Thank you all of you who have replied to my request for books to teach
poetry. I shall reply later on your useful suggestions; but a quick
response: only a few surprises there.
I would like to reply to Allen Fisher who seems to propose to teach
poetry without such aids, in a research way.
His hostility to anthologies cuts no ice with me, with the necessity of my
having something in front of students so that they know what poetry is.
They certainly won't be wishing to innvoate as he supposes. They will
be wishing to fall back on the very recognition patterns promoted by the
National Curriculum anthologies he also mentions. I.e., on what they
know. Or worse: they will know nothing and will expect to be able to
churn out scripts of total self-expression, without any check on that in
their reading.The chances of finding somebody who's read, say, Allen
Fisher is remote, despite the sales of small presses. And if I do, it will
probably be because they have read his work in an anthology!

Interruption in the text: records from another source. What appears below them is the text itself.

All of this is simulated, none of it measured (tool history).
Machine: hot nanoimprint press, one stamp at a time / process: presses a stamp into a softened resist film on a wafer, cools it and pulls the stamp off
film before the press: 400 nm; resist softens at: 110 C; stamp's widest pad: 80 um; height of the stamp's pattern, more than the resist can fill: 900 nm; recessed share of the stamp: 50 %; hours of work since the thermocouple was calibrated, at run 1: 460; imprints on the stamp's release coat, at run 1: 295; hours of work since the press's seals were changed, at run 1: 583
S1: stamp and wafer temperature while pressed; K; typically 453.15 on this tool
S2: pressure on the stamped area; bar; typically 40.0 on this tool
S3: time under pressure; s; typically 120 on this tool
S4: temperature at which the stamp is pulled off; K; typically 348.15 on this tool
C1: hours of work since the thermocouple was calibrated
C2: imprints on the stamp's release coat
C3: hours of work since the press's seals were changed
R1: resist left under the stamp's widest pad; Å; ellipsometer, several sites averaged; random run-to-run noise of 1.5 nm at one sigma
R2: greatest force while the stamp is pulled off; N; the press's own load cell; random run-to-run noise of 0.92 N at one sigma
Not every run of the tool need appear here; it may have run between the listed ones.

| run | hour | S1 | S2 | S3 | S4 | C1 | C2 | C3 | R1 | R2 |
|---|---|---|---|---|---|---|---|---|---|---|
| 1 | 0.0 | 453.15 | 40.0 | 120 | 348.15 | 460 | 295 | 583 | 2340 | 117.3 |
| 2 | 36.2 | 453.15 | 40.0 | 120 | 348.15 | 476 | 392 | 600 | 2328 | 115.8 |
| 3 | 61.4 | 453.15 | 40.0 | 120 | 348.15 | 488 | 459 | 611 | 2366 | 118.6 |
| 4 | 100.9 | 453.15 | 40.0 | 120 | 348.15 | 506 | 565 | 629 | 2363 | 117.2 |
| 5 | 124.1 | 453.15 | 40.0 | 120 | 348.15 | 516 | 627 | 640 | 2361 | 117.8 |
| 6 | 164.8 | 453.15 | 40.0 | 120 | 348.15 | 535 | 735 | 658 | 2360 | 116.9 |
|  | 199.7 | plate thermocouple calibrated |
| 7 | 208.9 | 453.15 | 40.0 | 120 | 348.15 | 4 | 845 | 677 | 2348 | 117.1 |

The anthology (prob. Conductors of Chaos) will be my avenue to
reading, certainly not to provide models. (Many fiction writing courses
seem keen on "craft of fiction" books which are often model and pattern
books. The course which I have written also involves the students in
readings/performances and in the production of poetry magazines; it is
not yet running.
|Nobody likes the selectivity of anthologies, and they are agenda-setting. I
wouldn't have edited one if I didn't believe that.
I also need an anthology for other purposes, such as to delineate the
course for a (potentially hostile) external examiner, and as a mode of
direction for any part time teacher who might teach a parrallel group. One
doesn't necessarily have a free hand in any of this. Nothing's hit the fan.